Secondly, the emission rates or the inventories generated were applied in AERMOD (air pollution dispersion model), to spatially characterize the ambient, annually averaged PM2.5 concentrations. The meteorological inputs to AERMOD were given by AERMET (data processor), which was fed by the data from the National Climatic Data Centre (NCDC), the National Oceanic and Atmospheric Administration (NOAA) and the US National Weather Service (NWS). The average particle size of carbonaceous PM species at the surface of the Taj Mahal was quantified using scanning electron microscopy (SEM) (LEO 1530, Carl Zeiss Microscopy) and energy dispersive X-ray (EDX) spectroscopy (Oxford Instruments X-Max detectors), which was found to be ~ 1 μm.
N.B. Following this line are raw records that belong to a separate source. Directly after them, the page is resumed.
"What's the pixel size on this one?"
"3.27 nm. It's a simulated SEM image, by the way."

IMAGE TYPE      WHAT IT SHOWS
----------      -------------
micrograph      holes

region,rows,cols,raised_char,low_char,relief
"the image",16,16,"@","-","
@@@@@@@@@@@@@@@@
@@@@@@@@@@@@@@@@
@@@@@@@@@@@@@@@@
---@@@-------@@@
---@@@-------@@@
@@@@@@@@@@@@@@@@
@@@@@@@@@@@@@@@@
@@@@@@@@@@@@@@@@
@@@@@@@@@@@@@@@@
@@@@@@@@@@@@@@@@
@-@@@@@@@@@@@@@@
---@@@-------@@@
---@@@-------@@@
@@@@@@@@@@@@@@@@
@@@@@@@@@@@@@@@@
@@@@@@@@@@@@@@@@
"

Annual average PM2.5 component concentrations due to open waste and dung cake burning throughout Agra, simulated by AERMOD, found concentrations at the Taj Mahal to be 4.1 (± 3.8) and 0.24 ( ± 0.10) μg m-3 for OM and BC from MSW burning and 0.32 ( ± 9.1 x 10-2) and 0.019 ( ± 9.7x10-4) μg m-3 for OM and BC from dung cake burning. Estimated total annual combined PM2.5 dry deposition to the Taj Mahal is 150 (± 130) mg m-2 from open waste burning and 12 (± 3.2) mg m-2 from dung cake burning. Wet deposition loadings were small in comparison to the dry deposition.
Few measures have been taken to improve the air quality in Agra and reduce the dry deposition of OM and BC on the surface of the Taj Mahal like, restricting the vehicles near the Taj Mahal, closing over 200 excessively polluting enterprises in the city, making scrubbers and filters mandatory on smokestacks of all iron foundries, banning burning of dung cake as fuel.